This picture is taken literally about ten seconds after I first put the saddle on. Breaking in Horses is not rocket science. It doesn't have to be traumatic for the horse or rider, and it doesn't have to involve 'breaking the horse', although in the hands of idiots, both these things happen. Also like the saying 'there's more than 9 ways to skin a cat' there are definitely many different ways of doing things with horses. Some good, others not so good. You can also be too nice or 'soft' with a horse and turn them into spoilt monsters or you can be far too aggressive and terrify them for life. It's a fine line. But hopefully I have gotten it right with my wild boy.
For me it is never a case of just deciding one day to go out throw a saddle on their back, girth it up tight and see what happens. I like to know that all my ground work is good, before I add a saddle into the mix. Matai's ground work is very good, by this I mean he can go in a circle around me calmly at whatever speed I ask of him, walk, trot, and canter. He also knows how to stop, turn his hindquarters and front end away from me when asked, back up, as well as react instantly to anything I ask.

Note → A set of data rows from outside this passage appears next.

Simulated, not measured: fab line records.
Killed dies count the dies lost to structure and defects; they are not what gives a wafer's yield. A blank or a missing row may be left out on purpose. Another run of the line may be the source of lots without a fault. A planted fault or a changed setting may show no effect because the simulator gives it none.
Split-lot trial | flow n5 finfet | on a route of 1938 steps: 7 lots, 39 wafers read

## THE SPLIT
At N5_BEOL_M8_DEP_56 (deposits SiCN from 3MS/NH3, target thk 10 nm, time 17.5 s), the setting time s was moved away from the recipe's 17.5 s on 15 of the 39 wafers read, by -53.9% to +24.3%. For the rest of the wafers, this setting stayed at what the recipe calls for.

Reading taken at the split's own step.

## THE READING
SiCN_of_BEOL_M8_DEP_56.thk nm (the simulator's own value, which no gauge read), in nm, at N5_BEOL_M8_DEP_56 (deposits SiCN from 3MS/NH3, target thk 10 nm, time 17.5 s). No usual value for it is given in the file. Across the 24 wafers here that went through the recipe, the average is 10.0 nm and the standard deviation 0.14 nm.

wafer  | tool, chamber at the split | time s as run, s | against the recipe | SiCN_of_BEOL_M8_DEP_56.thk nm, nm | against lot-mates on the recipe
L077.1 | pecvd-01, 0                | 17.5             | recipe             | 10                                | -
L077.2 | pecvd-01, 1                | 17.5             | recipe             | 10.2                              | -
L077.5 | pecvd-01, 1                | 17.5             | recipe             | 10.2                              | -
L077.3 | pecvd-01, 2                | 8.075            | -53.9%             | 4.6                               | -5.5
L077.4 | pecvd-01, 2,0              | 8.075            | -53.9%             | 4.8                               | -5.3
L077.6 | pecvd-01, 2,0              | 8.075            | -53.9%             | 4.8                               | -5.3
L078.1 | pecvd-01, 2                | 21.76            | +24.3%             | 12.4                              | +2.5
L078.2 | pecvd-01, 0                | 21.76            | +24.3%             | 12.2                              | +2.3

So when I go to break them in I always check the ground work at the start of each session. It's a good way to see just what kind of mood the horse is in, and get them focused on the trainer before you start anything new. Matai was his usual charming self, and completely focused on the work at hand. So it wasn't long before I moved on to getting the next stage of getting the gear on him.
The way a horses mind works, it learns not from what you ask them to do but when you stop asking them to do it. For example when you teach a horse to go forward, you keep giving them the aid to go forward until they do it, then you immediately stop asking. They learn that going forward gets you to stop give that particular aid. Well that's the rough idea anyway.
So using this idea, the first step I did, was to get my wild boy, used to the saddle blanket. First, allowing himself to just be touched by the blanket. As soon as he stands still, for the saddle blanket, I take it away again for a few seconds. I repeat this until he stands still every time, then continue with the same method until you can put the saddle blanket anywhere on his body and he just stands happily without moving. Then same process again with the saddle, until he's happy having that taken on and off his back. Like I said there are many different ways of doing things, and this is just my particular way.
Now the next step is where the routine changes a little bit. When you do the girth up for the first time, I don't take it off again, I leave it done up tight enough that the saddle will stay on and not slip, but not so tight that it causes them any extreme discomfort. Because once it's on, you don't want them to learn that they can get the saddle off, no matter what they do. The wild boy, good little thing that he is stood there relaxed through the whole thing, not minding the girth being done up at all. I took a quick picture (above), and then it was time for the real work to start.
It always vital to get a horse moving forwards, rather than standing on the spot, when they are first saddled, because moving forward they can't do too much injury to them self or others. But some horses if allowed to just stand, will panic at feeling a girth done up for the first time, bucking and rearing and throwing themselves over backwards in panic. By sending them forward in a goo d trot, they can't do this, they can buck, but that won't generally, cause them any harm, and they soon learn that it doesn't do any good any way.
This was the case with the wild boy, Matai, he was happy with the girth being done up, walked out a couple steps, realized there was something wrapped tight around his middle, tensed right up, and as I asked him to move forward, he let rip with a series of bucks, that for the first time made him genuinely look like a wild horse.
He twisted and leapt, hit the ground humped is back and leapt, like a cat on fire into the air, with a series of grunting noises, to express the effort exerted in trying to dislodge the thing wrapped tight around him. All I could do was keep him moving forward in a circle, until he relaxed stopped his aerial maneuvers, and was ready to take stock of the situation. Which he did by trotting a few steps turning his body in to face me, then stood trembling, with an expression of a lost child asking for help. Poor boy, I walked over gave him a rub on the head for a few seconds, to say all was well and going to plan, then sent him around me again in a new direction. This time no bucking, a little tense, one eye on me, one eye trying to keep track of the thing tied to his middle. A few circles of this and he relaxed, with blinking of eyes and licking of licks, he could bring his full focus back to me again, turns out the saddle wasn't going to kill him after all.
Another rubbing his head to show all was well, and a tightening of the girth, a few more circles of walk, trot and canter, in both directions, and the stallion from the wild looked like he'd had a saddle on his back his whole life. This relaxed behavior and being at ease with saddle on his back, was the behavior I wanted to reward, so as soon as he was calm and quiet I whipped the saddle on off, and the lesson was over for the day, back to the barn for a feed.
Fingers crossed I will be sitting on his back in a few more days, and then the fun stuff can really begin.